It’s a question that human physiologists have pondered for centuries, all the way back to the days of Leonardo: How does a liberal Democrat outflank The New York Times editorial page? What act of extreme flexibility must it take? Even contortionists shudder at the thought.
But not the new mayor of New York City, Bill de Blasio.
The Times published an editorial Friday lauding de Blasio’s message of urgency and unity he delivered at his inauguration this week. “It was an encouraging moment,” the editorial reads, “as the mayor vowed to make New York a better, fairer place for everyone.” Not all of the speakers with whom de Blasio shared podium time, however, were as harmonious as he was, coming off as “both graceless and smug,” the Times writes.

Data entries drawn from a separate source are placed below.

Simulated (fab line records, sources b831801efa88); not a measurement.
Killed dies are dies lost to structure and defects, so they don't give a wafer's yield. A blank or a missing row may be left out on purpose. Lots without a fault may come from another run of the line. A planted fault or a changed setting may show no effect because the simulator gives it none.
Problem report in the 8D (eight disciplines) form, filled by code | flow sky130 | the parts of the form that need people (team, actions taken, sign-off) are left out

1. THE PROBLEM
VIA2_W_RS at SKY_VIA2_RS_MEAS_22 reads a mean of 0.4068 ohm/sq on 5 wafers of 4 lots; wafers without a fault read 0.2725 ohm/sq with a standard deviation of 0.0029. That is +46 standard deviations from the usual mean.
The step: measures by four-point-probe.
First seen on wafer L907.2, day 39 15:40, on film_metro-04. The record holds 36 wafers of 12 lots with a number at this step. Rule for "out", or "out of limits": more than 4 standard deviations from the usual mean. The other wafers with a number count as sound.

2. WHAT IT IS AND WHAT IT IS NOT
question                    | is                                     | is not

Worst among them, but hardly alone, was the new public advocate, Letitia James, who used her moment for her own head-on attack: on the 12 years of Mayor Michael Bloomberg. In doing so, she made a prop of a 12-year-old girl named Dasani, who had to hold the Bible and Ms. James’s hand as Ms. James called for a government “that cares more about a child going hungry than a new stadium or a new tax credit for a luxury development.”
Dasani was profiled in a recent series of articles in The Times illustrating how bad things get for homeless families in the shelter system. Ms. James turned her into Exhibit A of an Inauguration Day prosecution: the People v. Mayor Bloomberg. So did the pastor whose invocation likened New York to a “plantation,” and Harry Belafonte, who strangely laid the problem of America’s crowded prisons at the feet of the former mayor, an utterly bogus claim, while saying Mr. Bloomberg shared responsibility for the nation’s “deeply Dickensian justice system.”
Granted, this is the newspaper praising a leftist and defending another left-leaning politician from, in Belafonte’s case, a Castro sympathizer. It’s like policing one side of the neighborhood street. Regardless, the editorial board’s words against the speakers are forceful — and as Mediaite points out, de Blasio’s are not.
“I am very comfortable with everyone’s remarks yesterday and I think the ceremony represented the positive aspiration of New Yorkers for a more just city,” de Blasio said at a Thursday press conference. “… I think everyone who spoke at the inauguration spoke from the heart, talked about their own understanding of our city and what we need to do to move our city forward. I’m very comfortable with all that was done.”
It was reported that de Blasio was pressed further on the speeches, and he simply pivoted to his “respect” for the speakers’ “right to say that which they feel is appropriate.”
So at that point, hasn’t the Times undercut its own argument that de Blasio adopted a theme of “unity” for the day?